No one should allow a company to sell a product whose components are drastically different than what’s advertised, particularly if the opportunity to evaluate the components doesn’t rise until after the product is sold. This is similar to the reason the Federal Housing Finance Agency is suing Bank of America, JP Morgan Chase, Goldman Sachs, Deutsche Bank, and other banks. The products were mortgage-backed securities. Banks sold these securities to investors as if they were low-risk investments. For a while, there wasn’t a problem. Eventually, the banks had trouble finding qualified borrowers to bundle into securities and extended loans to riskier home buyers.

ForeclosureSelling the mortgages as securities meant that every investment would be somewhat diversified across a wide selection of mortgages, and this diversification should have kept risk low, but the banks — and most likely the investors, as well — continued these transactions because everyone was profiting.

The banks were complicit in making the mortgages appear better by falsifying borrower income statements. Perhaps other parties were aware that the securities were riskier than advertised, but no company, not the investors nor the companies providing insurance for these investments, stepped in to bring attention to the risk. Every company was making too much money to stop and consider the downstream effects.

The FHFA is making the allegations and will file a suit in federal court within the next few days, according to the New York Times and the Wall Street Journal. The banking industry’s position is that a downturn in the economy caused the loss of value on mortgage-backed securities, not that mortgages offered to people who couldn’t afford them caused the downturn in the economy. Now the industry is concerned that a suit in which banks are required to buy back the investments would put the economy back on this ice.

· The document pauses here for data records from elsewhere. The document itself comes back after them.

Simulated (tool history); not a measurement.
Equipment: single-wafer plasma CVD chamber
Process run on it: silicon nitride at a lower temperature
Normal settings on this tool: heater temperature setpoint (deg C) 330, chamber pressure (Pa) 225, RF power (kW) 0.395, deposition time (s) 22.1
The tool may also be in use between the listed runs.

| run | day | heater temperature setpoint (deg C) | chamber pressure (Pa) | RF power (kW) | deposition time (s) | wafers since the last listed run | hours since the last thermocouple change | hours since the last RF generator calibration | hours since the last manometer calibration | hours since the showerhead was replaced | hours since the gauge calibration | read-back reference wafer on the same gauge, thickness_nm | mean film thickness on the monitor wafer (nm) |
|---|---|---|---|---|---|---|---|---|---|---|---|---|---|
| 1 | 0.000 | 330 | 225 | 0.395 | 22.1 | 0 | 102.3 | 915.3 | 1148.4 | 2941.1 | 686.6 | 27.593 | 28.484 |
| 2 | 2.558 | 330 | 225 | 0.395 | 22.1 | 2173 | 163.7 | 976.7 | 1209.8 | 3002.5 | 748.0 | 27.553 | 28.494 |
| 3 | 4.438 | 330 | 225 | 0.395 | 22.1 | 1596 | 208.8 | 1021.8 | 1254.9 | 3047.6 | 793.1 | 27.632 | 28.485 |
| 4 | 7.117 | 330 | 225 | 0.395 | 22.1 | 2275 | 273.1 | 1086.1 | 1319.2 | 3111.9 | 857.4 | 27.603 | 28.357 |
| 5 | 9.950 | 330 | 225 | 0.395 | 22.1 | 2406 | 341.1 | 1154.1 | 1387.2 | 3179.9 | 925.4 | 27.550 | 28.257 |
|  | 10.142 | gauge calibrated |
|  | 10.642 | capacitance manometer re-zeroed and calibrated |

For many years, the government (and the real estate industry and the banking industry) promoted home ownership in the United States. Owning a home became the new definition of the “American Dream.” Owning your own property is the only way to be free, and this philosophy stemmed from feudalism in England. Those who owned land ruled over others. It’s not quite the same in the United States; homeowners are still subject to their local governments, but the feeling of freedom that accompanies home ownership has persisted. Land ownership in feudalism was for the aristocracy, and unlike feudal times when there was little socioeconomic mobility, the promise of America meant that anyone could be a land owner — anyone could be in the upper class.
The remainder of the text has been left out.